Nassau County Executive Laura Curran on Tuesday questioned the need for new legislation mandating increased access to county open space properties but said she would seek a new cost estimate on improvements that were suggested in a never-enacted 2011 plan.
In a letter to the County Legislature’s presiding officer, Republican Richard Nicolello, and minority leader, Democrat Kevan Abrahams, Curran asked for each lawmaker’s access priorities for consideration in the administration’s 2019 budget proposal.
She noted, however, that the previously drafted proposals “illustrate that strategies for open space access already exist without the need for legislation.” She also warned that the county’s precarious finances may limit what could be done.
“I fully support access to open space,” wrote Curran, a Democrat. “However, any plan to do so must examine design, ADA [Americans with Disabilities Act] compliance, adequate parking, site security and policing, vegetation management and community engagement. The plan must also fit within the urgent fiscal constraints facing Nassau County finances – which barely cover our current parks and public works needs.”
Nicolello last week had introduced a bill that would require the county to provide adequate signage, parking and promotion at all of its preserves, including those acquired using $100 million from the 2004 and 2006 environmental bond acts.
He was responding to a Newsday series, “Public Space/Private Benefit,” which found that $30 million of that bond act money was paid to sellers with ties to county politics, the property selection process, or both — and that the county never followed through on many of its promises to enhance access at those sites and others.
As a result, many properties remain essentially hidden from the public that paid for them, though still connected to the seller’s remaining private estates. In some cases, the properties are completely inaccessible.
“We have no intention of withdrawing the legislation,” Nicolello said Tuesday.
Republicans control the legislature 11-8. Abrahams said minority Democrats also support the GOP bill, so its passage is likely. That would leave Curran to decide whether or not to issue a veto.
Newsday highlighted that county officials lobbied legislators to approve the purchases not just by noting the environmental benefits — including protecting groundwater and preventing development — but also by promising things such as new trails and prominent entryways. Officials even drafted up the plan in 2011 to make such improvements.
It was never completed due to financial constraints and concerns from environmentalists.

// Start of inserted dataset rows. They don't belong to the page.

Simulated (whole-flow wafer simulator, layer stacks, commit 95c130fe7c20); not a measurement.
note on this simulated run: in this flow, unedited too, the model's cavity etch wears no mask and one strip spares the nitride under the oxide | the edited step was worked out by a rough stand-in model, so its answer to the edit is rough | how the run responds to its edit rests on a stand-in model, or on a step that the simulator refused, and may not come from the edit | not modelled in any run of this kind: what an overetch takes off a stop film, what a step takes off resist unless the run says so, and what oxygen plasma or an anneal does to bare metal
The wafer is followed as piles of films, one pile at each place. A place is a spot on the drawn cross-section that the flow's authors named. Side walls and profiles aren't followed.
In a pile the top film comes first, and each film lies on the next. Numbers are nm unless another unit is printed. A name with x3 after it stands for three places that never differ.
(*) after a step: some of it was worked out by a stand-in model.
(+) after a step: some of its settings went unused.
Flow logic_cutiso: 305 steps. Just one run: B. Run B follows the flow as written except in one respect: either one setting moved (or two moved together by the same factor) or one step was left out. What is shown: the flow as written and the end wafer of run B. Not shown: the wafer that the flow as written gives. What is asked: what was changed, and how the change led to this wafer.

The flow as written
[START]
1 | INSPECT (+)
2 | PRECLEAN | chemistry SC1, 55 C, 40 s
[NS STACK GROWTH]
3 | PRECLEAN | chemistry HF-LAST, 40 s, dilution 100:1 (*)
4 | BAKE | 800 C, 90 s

“I can’t know what was in the hearts and minds of my predecessors,” Curran said in an interview, speaking of previous administrations that promised never-realized access improvements. “I just know we have the reality that we have now.”
Curran’s letter attached the 2011 “Nassau County Open Space Plan” that was never enacted. Newsday noted the report in its series and cited an engineering firm’s later cost estimate that making the improvements at some sites — including prominent entryway kiosks and full post-and-rail-boundary fencing — would cost less than $300,000.
She said her administration would ask for an updated cost estimate but also suggested that the county would look to legislators' personal project funds as well as partnerships with towns and villages to manage sites.
The county now has $1.8 million available in its Open Space Fund, which is seeded with 5 percent of proceeds from county real estate sales.
Nicolello said that he believes there will be enough funding in the 2019 budget to provide for some access improvements. He added that previously drafted reports were helpful “road maps” but that legislators, who unanimously supported all the open space purchases, asked several times for improvements that were never made.
“So the fact there’s a report, that’s not enough at this point,” Nicolello said. “We have to make sure it’s mandated.”